Cypress Semiconductor Corporation’s (CY) third quarter earnings beat the consensus by 7 cents.


Revenue for the quarter was $178.7 million, up 14.7% sequentially and down 19.7% year over year.

The Consumer and Computation (CCD) and Memory and Imaging Division (MID) grew sequentially, while the Data Communications Division (DCD) declined. Revenue was over the top end of management’s guidance range of $145-153 million range (up 4-10% sequentially).

The company shipped 136 million units in the last quarter (up 21.4%), and the average selling price (ASP) declined 5.0% to $1.32. The blended ASP declined 5.5% to $1.31.

Revenue by Segment

The CCD segment generated 44% of revenue (up 26.5% sequentially), DCD 14% (down 1.6%) and MID 40% (up 8.3%). The double-digit growth in the CCD segment was driven by strength in the company’s TrueTouch touchscreen products, as well as increased USB shipments into the seasonally strong computing end market. The MID segment was driven by market share gains in the SRAM business, as well as strengthening demand in the communications market.

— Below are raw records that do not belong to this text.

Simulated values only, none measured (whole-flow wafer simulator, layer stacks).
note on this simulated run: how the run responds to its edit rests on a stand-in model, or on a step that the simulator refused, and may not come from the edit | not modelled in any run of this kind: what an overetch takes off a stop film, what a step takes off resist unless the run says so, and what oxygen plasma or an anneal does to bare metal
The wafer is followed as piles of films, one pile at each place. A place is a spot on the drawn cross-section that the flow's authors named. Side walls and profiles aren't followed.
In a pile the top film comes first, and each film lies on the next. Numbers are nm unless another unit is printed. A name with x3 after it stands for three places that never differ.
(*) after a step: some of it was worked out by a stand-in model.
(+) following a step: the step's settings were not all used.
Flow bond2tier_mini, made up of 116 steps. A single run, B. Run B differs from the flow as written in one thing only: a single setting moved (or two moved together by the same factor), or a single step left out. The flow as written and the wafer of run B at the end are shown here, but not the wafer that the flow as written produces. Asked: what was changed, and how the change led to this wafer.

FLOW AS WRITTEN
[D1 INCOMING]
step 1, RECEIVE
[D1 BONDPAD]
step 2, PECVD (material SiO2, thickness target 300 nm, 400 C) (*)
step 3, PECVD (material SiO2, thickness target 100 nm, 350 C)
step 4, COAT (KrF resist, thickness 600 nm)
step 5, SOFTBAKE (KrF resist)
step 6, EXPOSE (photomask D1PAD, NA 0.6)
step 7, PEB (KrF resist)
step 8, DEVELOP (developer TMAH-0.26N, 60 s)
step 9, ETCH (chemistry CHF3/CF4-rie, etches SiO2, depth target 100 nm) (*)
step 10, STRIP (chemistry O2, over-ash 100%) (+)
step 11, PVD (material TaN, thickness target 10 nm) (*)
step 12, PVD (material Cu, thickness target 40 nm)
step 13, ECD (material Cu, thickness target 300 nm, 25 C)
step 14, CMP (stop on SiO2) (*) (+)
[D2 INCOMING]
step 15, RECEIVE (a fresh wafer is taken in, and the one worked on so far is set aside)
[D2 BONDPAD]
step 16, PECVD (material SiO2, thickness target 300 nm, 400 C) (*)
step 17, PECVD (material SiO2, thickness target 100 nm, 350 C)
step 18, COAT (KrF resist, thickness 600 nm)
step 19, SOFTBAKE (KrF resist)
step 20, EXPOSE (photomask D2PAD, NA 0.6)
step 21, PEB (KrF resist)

Management stated that it was of the opinion that distributor inventories had not been restocked and channel inventories were lean all through the quarter. The company generated around 63% of its third quarter revenue through distributors.

The revenue distribution by geography was as follows—North America 23% (up 9.9% sequentially), Europe 11% (up 5.2%), Japan 10% (up 14.7%) and other Asia 56% (up 19.0%).


Total orders increased 8.4% in the last quarter, following two straight quarters of double-digit increase. CCD orders were down 1.3%, DCD down 16.6% and MID up 36.1%. The average book-to-bill ratio was 1.21.

The six-month backlog increased double-digits for the third consecutive quarter. Our calculations indicate that turns sales started increasing again in the last quarter, with lead times moderate at 4-8 weeks.

Operating Results

The pro forma gross margin for the quarter was 51.9%, up 774 basis points (bps) from the previous quarter’s 44.2%. Wafer starts and utilization rates continued to increase in the last quarter, leading to better cost absorption, and thus, higher margins.

The average utilization rate was 69% in the third quarter, compared to 59% in the second quarter an all-time low of 34% in the first quarter. The highest-margin DCD business declined, although CCD increased, as did the lowest-margin MID.

All the major segments expanded margins in the last quarter. CCD generated a GAAP gross margin of 49.5% (up 864 bps), DCD 64.2% (up 689 bps) and MID 43.4% (up 1,458 bps). Operating expenses of $75.8 million were lower than the previous quarter’s $74.7 million. The operating margin was 9.5%, up 1,325 bps sequentially from -3.7%.

All the three main heads of expenses (COGS, R&D and SG&A) decreased as a percentage of sales. However, the biggest decrease was in COGS, followed by R&D, and then SG&A.

The pro forma net income was $19.3 million, or a 10.8% net income margin compared to loss of $3.8 million, or 2.4% in the previous quarter and net loss of $18.4 million, or a 8.3% in the prior-year quarter.

Including restructuring charges, acquisition-related costs, deferred stock compensation, amortization of intangibles, loss on sale of investments, non-cash accounting charges and other charges, the fully diluted GAAP loss was $19.7 million (13 cents per share) compared to loss of $45.3 million (32 cents per share) in the previous quarter and loss of $24.1 million (16 cents per share) in the prior-year quarter.

Balance Sheet

Inventories at quarter-end were $84.6 million, yielding inventory turns of 4.1x. Around $15 million of the inventory is being held on account of last time buys to support the closure of the Texas fab. Management stated that another $6 million related to non-cash capitalized FAS 123R charges.

Days sales outstanding (DSOs) were around 53 days. Cypress ended with a cash and investments balance of $246.4 million. The company generated $24.3 million in cash from operations in the last quarter.

Management provided guidance for the fourth quarter. Accordingly, revenue is expected to lie in the $180-185 million range (up 1-4% sequentially). The gross margin is expected to be in the 52% range (+/-½ a percentage point), helped by a higher factory utilization rate (in the 75-80% range).

Operating expenses are expected to be $74-75 million. Other income/expense is expected to come in at around $0.4 million, and taxes around $900K. The basic share count is expected to be 157-159 million and the diluted share count 197-199 million. The consolidated non-GAAP EPS is expected to be 10 to 11 cents. The fourth quarter capex is estimated at $12 million, and depreciation $12 million.